The assertion that economies were based on trade isn't well-founded. Multiple researchers have found that economies were based on credit rather than trade - trading goods for the future expectation of a trade rather than an immediate barter.

https://www.theatlantic.com/business/archive/2016/02/barter-...

I think for sake of argument, trade here is all encompassing. Trade on future, trade on credit, on loan, IOU, or cash... it’s still a trade. A barter between one entity and another for perceived value.
That is not at all what your link nor the studies it references says

it talks about a Community based "gift" economies that are not scalable and work only with limited numbers of close knit people in a single cultural homogenized community

I wonder if this is the reason for the recent bitcoin surge?
I'm not sure why you're being downvoted; it might not be the reason but I feel like it's a reason based on personal experience.

I've been both a BTC skeptic and advocate in the past; I was recently brought back from skepticism by the massive US stimulus and the "if we can pay for corporate bailouts, we can pay off all student debt" line of thinking. I'm not even against those policies, but I'd prefer to have my currency not denominated in USD.

Total student debt is only ~5% of US GDP. We could undo the last tax cut and it would be paid for in a year.

US taxes are at a historic low. There's plenty of money even to make school completely free. The idea that paying for student loans would affect the economy at all is nuts to me. Not even counting the corona bailouts we could have paid for it by just not lowering corporate taxes the last few years.

Student loans disproportionately affect the poor and middle class, to the benefit of the rich. The main reason that school has become more expensive and led to all these loans is huge cuts in state funding to colleges. For our parents most states paid over 70% of their tuition. That percentage is far lower now.

Basically I'm saying the money to pay for school used to be there, but it was taken away and now we have a whole generation in student loan debt. We almost owe it to those people to "make things right" and pay for their school just like we did for previous generations

Unlimited quantitative easing and low interest rates is why everything is going up this year; housing, stocks, bitcoin.
Both Square and PayPal are now offering BTC in their ecosystems. They're both buying up massive amounts. Why are people using SQ and PYPL to buy BTC? Probably ease-of-use and if you leave your money in USD you'll be hit negatively by the current money printing (quantitative easing).
Nobody wants rubles or yuan, and the euro won't last another 5 years - TINA to the USD.
I read this back when it was posted a few days ago and it was very good. The heart of it is that the global reserve currency needs to run persistent trade deficits in order to put itself out into the world. This isn’t really sustainable. The dollar will weaken making the US more competitive on exports.

I think this combined with the decade or more of low interest rates will create a really prosperous time for the US. That is assuming we can take advantage of it and don’t instead try to drag out the petrodollar system.

It’s a re-post but it was a great read and took me so long to finish that I lost the original thread anyway...

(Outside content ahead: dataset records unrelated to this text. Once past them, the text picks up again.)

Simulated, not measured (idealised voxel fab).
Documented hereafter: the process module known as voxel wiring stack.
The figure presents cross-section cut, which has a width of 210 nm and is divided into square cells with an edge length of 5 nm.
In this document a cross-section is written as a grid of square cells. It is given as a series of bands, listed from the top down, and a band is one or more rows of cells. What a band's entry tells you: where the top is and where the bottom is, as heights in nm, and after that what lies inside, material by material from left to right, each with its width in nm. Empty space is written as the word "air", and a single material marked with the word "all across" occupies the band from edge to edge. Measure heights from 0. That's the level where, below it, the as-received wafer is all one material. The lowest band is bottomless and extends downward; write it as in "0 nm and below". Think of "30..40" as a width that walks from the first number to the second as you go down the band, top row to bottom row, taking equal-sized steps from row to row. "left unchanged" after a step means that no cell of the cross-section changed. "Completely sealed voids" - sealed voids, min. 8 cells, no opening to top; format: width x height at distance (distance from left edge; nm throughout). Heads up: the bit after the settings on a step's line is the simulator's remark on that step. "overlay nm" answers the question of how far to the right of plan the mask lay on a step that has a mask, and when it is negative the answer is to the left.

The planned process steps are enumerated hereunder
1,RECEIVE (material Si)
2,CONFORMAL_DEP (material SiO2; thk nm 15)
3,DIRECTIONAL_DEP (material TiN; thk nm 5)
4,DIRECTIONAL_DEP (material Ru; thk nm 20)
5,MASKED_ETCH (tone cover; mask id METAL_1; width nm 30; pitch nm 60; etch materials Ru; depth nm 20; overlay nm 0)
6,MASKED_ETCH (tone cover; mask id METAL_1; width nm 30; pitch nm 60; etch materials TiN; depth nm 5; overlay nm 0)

If you’re reading it for the investment takeaway (obligatory disclaimer that this isn’t investment advice), the bottom line is:

> My base case is that going forward over the next several years, the global economy will, more likely than not, encounter the third dollar bear cycle of this current petrodollar system. If so, assets such as global equities, quality residential real estate, precious metals, industrial commodities, and alternatives such as Bitcoin, are likely to do well.

The bitcoin permabears on HN have been hibernating lately, only emerging to give downvotes. It’s quite clear that hard money has a purpose even if you dither on how extensively to use it. Bitcoin is simply the absolute hardest money ever invented that has become globally used, and it’s digital-native. And its marketcap is still so tiny!
These discussions are incomplete without more context of the real resource distribution and global security implications.

Money needs to be a core part of a global distributed information system that incorporates data about resources. Talk about carbon taxes is hinting at this in a very basic and limited way. But for starters, information about what money is used for should be integrated with transactions.

And actually money distribution largely embodies power distribution. This should also be explicitly tracked and integrated into the information system in regards to things like real ability to move resources or military assets etc.

You just are not going to get real security or any degree of equality between nation states or sustainability without resolving the core cultural, political, and technical problems. But at least an emphasis on high technology gives a hint of hope of starting to address these things in a sane manner.

That site looks like a collection of copy-pasted standard "investment wisdom" articles. The word "petrodollar" used in this particular article strongly suggests a propaganda operation, similar to RT or ZeroHedge.
On the contrary, I found this to be anything but a robo-investment column, and this article was the first time I’d seen a rational explanation of the origin and history of the term “petrodollar”, whereas I had only seen it used as a pejorative in the past.